I’ll eventually find some kind of job doing something I love to put food on the table, wine in the cupboard and keep my two Greyhounds fed. But right now I am not in a rush. I can feel myself healing and feel my heart beating again and music, particularly Al’s music, has had a lot to do with it.
The view from my kitchen table, which doubles as my desk, is a peaceful one. Right now the sun is muted and obscured by clouds. Light snow is falling, the blue jays are acting like assholes trying to keep the other birds off the feeder as the windsock occasionally twitches in the cold air blowing in from the lake.
The pine and cedar trees are full of snow and look like a Currier and Ives Christmas card. This morning, one of my Greyhounds, tuckered out after our morning mile must have sensed something emotionally intense going on inside me. So before she laid down to nap, she came and rested her head on my lap insisting I rub her neck and scratch her ears as we listened to “Somewhere in England.”

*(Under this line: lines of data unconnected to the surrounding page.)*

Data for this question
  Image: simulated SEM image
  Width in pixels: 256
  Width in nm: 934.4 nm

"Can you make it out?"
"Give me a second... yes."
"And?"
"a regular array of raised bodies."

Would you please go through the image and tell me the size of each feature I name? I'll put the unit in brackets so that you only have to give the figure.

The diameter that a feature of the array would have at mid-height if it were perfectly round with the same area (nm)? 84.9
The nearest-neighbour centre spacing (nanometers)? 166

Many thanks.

I have fresh bread baking in the oven and the feel the satisfaction of my two dogs who are sleeping comfortably on their soft beds. Their contentment always brings a smile to my face. I’ve just punched up a playlist for the afternoon: Somewhere in England, Denise at 16, Lord Grenville, Katherine of Oregon, Fields of France, Sampan, Flying Sorcery. Laughing into 1939 and At the end of the day.
And yes, it includes Time Passages; a song whose memory will take so long to fade. It is a subtle reminder to me of what a flicker our existence is.
“Well I'm not the kind to live in the past
The years run too short and the days too fast
The things you lean on are the things that don't last.”
And well. . . I’m sure you know the rest by heart.